How to use MFCC feature extraction method while fine-tuning the pretrained model?

I am following the below blog post for fine-tuning the pretrained model on my custom dataset. Fine-Tune XLSR-Wav2Vec2 for low-resource ASR with 🤗 Transformers. In the blog, the author mentioned about where we can use it. Below is an excerpt for the same.

First, we load and resample the audio data, simply by calling 'batch["audio"]' . Second, we extract the 'input_values' from the loaded audio file. In our case, the Wav2Vec2Processor only normalizes the data. For other speech models, however, this step can include more complex feature extraction, such as [Log-Mel feature extraction](https://en.wikipedia.org/wiki/Mel-frequency_cepstrum). Third, we encode the transcriptions to label ids.

Below is the section where the change is supposed to be done.(AFAIK)

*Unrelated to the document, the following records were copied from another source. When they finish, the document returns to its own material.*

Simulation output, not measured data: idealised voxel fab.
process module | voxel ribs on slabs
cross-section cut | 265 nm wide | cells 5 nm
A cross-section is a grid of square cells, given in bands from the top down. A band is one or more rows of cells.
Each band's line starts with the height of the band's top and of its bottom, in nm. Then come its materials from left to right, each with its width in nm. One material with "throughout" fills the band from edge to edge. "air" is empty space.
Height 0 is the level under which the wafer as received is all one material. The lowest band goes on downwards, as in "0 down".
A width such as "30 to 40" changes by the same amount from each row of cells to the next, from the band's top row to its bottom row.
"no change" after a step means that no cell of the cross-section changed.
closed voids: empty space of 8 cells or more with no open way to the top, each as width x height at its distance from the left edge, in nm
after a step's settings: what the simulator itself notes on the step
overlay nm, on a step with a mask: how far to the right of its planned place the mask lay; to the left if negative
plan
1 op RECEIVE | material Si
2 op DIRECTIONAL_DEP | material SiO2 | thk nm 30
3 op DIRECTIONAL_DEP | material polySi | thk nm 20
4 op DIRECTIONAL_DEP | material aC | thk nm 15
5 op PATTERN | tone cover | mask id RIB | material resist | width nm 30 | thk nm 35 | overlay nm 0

def prepare_dataset(batch):
    audio = batch["audio"]

    # batched output is "un-batched"
    batch["input_values"] = processor(audio["array"], sampling_rate=audio["sampling_rate"]).input_values[0]
    batch["input_length"] = len(batch["input_values"])
    
    with processor.as_target_processor():
        batch["labels"] = processor(batch["sentence"]).input_ids
    return batch

The change which I made is this line
batch["input_values"] = librosa.feature.mfcc(audio["array"], n_mfcc=13, sr=audio["sampling_rate"])

However, this doesn’t seem to work. Can somebody help me out? Thanks.

I have exactly the same problem, can somebody help me please?